Friday, October 29, 2010

Monstrously Funny Jokes

And now it's time for some jokes.

These jokes come from a book called Dracula's De-Composition Book. Published by Scholastic in 2007.

How does the Cyclops listen to Music?
On an Eye-pod

What do you do when fifty vampires show up at your house?
Hope it's Halloween

Where do you store a werewolf?
In a were-house

Why does Godzilla eat hotel rooms?
He has a suite tooth

What's Dracula's favorite circus act?
He always goes for the juggler

Where do ghosts sell their stuff?
On eeeeeeeeeeeeBay

What do zombies call it when they dig up a body and bring it home?

Why was the witch kicked out of class?
She was hex-messaging

What kind of blood type does a pessimist have?
B negative

What's Dracula's favorite place in South Africa?
Cape Town

Did you hear about the new monster movie?
It's rated aaaaarrrgh

What happens when you photograph the Invisible Man?
Nothing develops

Why do skeletons play the piano?
They don't have organs

How do witches send packages?
By FedHex

What do you find on the windows of a ghost's house?

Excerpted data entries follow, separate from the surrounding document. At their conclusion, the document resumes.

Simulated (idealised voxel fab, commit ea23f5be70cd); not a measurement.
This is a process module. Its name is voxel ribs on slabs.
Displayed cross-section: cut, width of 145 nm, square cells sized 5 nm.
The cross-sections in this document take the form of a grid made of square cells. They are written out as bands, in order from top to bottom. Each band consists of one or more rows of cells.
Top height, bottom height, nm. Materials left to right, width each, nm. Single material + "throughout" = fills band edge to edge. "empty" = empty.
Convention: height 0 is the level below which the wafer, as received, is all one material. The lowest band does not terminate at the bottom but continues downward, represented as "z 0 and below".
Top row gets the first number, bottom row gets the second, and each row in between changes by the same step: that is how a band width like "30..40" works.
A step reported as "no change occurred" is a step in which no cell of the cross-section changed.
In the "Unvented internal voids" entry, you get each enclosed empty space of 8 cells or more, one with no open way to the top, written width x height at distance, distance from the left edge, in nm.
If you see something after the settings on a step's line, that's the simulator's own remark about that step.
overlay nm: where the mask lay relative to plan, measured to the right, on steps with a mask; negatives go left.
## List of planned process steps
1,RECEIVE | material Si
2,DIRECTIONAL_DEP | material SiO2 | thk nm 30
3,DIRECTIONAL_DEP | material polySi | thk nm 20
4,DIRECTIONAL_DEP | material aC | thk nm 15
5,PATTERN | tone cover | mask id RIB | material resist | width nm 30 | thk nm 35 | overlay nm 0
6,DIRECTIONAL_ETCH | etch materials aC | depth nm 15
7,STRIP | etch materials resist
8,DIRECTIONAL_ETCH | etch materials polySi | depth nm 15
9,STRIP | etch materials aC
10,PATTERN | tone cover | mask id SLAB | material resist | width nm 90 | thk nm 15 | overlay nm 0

Why don't zombies have money problems?
They never worry about the cost of living

How did Quasimodo know which football team would win?
He didn't -- he just had a hunch

Why did Dr. Frankenstein stop making the monster?
He didn't have the heart to keep going!

How do you know the Invisible Man has no kids?
Because he's not apparent

Why did the witch get a detention?
She cursed at the teacher

Why did the mummy cry when he saw the pyramids?
His home was in ruins

How did the undertaker get ready for the funeral?
He re-hearsed

What happened when the Blob appeared on Broadway?
There were lots of ooze and ahs

What do you call a torturer who keeps a web journal?
A blogger flogger

What did Dracula require from his computer?
More mega-bytes

1 comment:

Michael Jones said...

I liked the one about the juggler, the others not so much.